Urgent appeal filed with UN Special Rapporteurs by Victor Yeimo and West Papua National Committee over crackdown on protests by Indonesia

Widespread and unprecedented protests have taken place across Indonesia and in West Papua over the past fortnight, with tens of thousands of West Papuans protesting against Indonesian occupation and calling for a UN referendum on independence. The situation on the ground in West Papua is fraught, with the Indonesian Government implementing an extreme crack-down. Indonesia has deployed more than 6,000 troops to West Papua, activating thousands of civilian nationalist militia (renowned for involvement in crimes against humanity in East Timor) and police and military violence (gunfire, tear gas, rubber bullets and other force). Residents, demonstrators and police have been killed. Several others, including children, have been injured. Human rights violations are ongoing and there is an imminent risk of further violence and escalation. In a move reminiscent of actions taken by Egypt during the Arab Spring and current restrictions in Kashmir, the Indonesian government blocked the internet in West Papua, effective Wednesday 21 August 2019.

Victor Yeimo is the International Spokesperson for the National Committee for West Papua (Komite Nasional Papua Barat or KNPB). KNPB is part of the independence movement and one of the key organisations on the ground in the struggle for self-determination, organising at the grassroots level. The KNPB has been leading the organisation of the protests in recent weeks to make the 50 year anniversary since the sham vote in 1969 and the racist attacks on West Papuans, as well as in response to arbitrary detention, police and military violence and extrajudicial killings, and the internet blackout. The KNPB’s broader campaign is for a referendum on self-determination, which was denied in 1969.

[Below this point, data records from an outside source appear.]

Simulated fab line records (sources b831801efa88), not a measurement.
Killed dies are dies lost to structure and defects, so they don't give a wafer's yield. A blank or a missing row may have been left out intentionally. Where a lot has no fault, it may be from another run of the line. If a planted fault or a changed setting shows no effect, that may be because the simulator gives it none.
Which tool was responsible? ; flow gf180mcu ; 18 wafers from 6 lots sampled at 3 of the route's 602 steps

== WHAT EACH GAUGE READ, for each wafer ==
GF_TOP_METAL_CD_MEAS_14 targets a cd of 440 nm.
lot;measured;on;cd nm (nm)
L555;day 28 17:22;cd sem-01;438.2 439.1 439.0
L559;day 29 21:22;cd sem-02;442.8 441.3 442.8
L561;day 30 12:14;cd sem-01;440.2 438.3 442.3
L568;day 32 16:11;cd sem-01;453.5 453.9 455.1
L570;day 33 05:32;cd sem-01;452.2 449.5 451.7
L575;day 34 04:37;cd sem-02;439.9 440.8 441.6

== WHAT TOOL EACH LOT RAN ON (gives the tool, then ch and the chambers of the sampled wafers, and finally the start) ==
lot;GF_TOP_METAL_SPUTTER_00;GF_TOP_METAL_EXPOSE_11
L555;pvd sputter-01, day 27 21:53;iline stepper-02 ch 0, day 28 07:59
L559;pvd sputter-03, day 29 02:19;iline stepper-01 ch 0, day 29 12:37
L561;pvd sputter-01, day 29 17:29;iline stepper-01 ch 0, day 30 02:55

Mr Yeimo instructed Jennifer Robinson and Indonesian human rights lawyer, Veronica Koman, to make a joint urgent appeal to a group of relevant UN Special Rapporteurs. The complaint sets out how the Indonesian government response – including the internet blocking and excessive use of force to prevent demonstrations – fundamentally violates his rights, the rights of KNPB members, the rights of West Papuan protestors and the rights of all West Papuans to freedom of expression and assembly. 

The complaint requests the UN Special Rapporteurs to make a public statement of concern; engage with the Indonesian Government in relation to this case, including by way of a country visit to West Papua; make recommendations to the Indonesian authorities; and issue an opinion finding that Indonesia has violated international law.

Protests started two weeks ago to mark the 50 year anniversary since Indonesia held the ‘Act of Free Choice’ in 1969, when a hand-picked group of 1,022 West Papuans were forced to vote under threat of violence in support of integration with Indonesia, in violation of international law and their right to self-determination. West Papuans have long resisted Indonesian occupation, calling for there to be a proper UN supervised referendum on self-determination. Hundreds of thousands protested across Indonesia this week, shouting ‘Papua Merdeka’ (Free West Papua) and ‘Referendum! Yes!’.

In response, violent police and civilian militia actions have taken place against West Papuans in different parts of Indonesia, including mobs threatening indigenous Papuans, using racial slurs such as calling them monkeys. This has led to even larger protests around the country against racism, fuelling further protests about self-determination and Papuans carrying signs saying “I’m not a monkey”. Mr Yeimo was central in turning the racist slurs into a symbol of resistance.

The current, ongoing violent repression of West Papuan protesters is described by KNPB as the Indonesian security forces creating horizontal conflict to distract the international community from their legitimate claims to self-determination under international law.

Veronica Koman said: “Right-to-self-determination protests have swept West Papua. Indonesia responded with six thousand new security forces and a ban on demonstrations. Twenty years ago Indonesian troops stood by while militia rampaged against self-determination in East Timor. Alarmingly militia are once again emerging to counter legitimate protests. While the world condemns police brutality in Hong Kong,  a deadly crackdown is underway in West Papua, free from international scrutiny.”

Jennifer Robinson said: “The situation on the ground in West Papua can only be described as a human rights emergency. Mr Yeimo and others involved in the protest movement face arbitrary arrest and detention, extrajudicial killings and violence for exercising their right to freedom of speech and association. West Papua requires the urgent attention of U.N. Special Mechanisms”.